Oireachtas Joint and Select Committees

Wednesday, 6 March 2019

Joint Oireachtas Committee on Rural and Community Development

Banking Legislation: Discussion

Photo of Éamon Ó CuívÉamon Ó Cuív (Galway West, Fianna Fail) | Oireachtas source

No, but my question is who will do this task? I suppose there is an easy answer and I presume the Department will agree with this, the Oireachtas does. The next question is who sponsors the Bill. If it is a Government Bill, it will be a Government decision to decide whether it will come under the Department of Culture, Heritage and the Gaeltacht or the Department for Rural and Community Development. If this had happened during the period when there was a single Department of Community, Rural and Gaeltacht Affairs or earlier, when arts and culture and dormant accounts were under a single remit, one would not have this problem. The Government has to decide which Department will sponsor the legislation and that it consults with the other Departments. That is a technical issue.

I think it would be much better if it were to come under the dormant accounts legislation but that is a personal view and if somebody decides otherwise, I am happy. Basically, one would be returning property to the people who owned it and it would only be when one could not find the heirs and the artefacts were of national interest that one would then decide, on a case-by-case basis, to put them on display rather than leave them to moulder.

Let us suppose that we added another 500 years, such that some of the items were 600 years or 700 years of age. Would anybody think it would be correct to leave interesting and valuable artefacts that long? No, of course not.

I think the issue of privacy is a total non-issue because we published the census. That was much more immediate. The 1911 census has been open for ten to 15 years. We did not go forward with opening up the next census, because of issues.
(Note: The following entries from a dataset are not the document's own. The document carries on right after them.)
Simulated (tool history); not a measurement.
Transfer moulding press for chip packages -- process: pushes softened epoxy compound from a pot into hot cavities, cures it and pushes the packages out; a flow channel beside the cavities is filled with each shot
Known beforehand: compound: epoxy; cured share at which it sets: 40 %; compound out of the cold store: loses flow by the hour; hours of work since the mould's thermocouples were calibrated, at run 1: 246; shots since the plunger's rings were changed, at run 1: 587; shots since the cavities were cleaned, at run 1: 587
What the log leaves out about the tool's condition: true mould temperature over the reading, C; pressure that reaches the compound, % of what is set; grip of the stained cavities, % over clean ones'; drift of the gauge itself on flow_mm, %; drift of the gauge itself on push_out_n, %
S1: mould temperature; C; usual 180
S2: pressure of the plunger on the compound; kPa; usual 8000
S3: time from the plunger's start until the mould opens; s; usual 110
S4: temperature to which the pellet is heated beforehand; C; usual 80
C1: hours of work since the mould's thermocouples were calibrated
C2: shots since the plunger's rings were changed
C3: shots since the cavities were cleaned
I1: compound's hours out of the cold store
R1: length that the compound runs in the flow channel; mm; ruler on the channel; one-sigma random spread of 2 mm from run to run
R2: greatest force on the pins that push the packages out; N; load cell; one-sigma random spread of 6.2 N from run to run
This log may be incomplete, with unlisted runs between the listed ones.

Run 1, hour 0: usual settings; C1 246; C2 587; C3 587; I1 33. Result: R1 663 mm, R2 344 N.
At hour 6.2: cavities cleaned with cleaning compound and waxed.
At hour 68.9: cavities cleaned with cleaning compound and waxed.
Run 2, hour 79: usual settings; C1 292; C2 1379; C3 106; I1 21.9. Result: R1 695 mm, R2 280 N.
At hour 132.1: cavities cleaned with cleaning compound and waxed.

When we get to items dating from 1860 to 1880, if there were issues arising that had not been foreseen, one would deal with them then. Would Mr. Connolly agree that if one were to put the items on display, one would have to have a committee which would decide what was appropriate, along with criteria of sensitivity, national interest and so on, so that it would not be a case of throwing everything on the table but that a committee would oversee it? If we had such a procedure, would it ameliorate the concerns of the witnesses?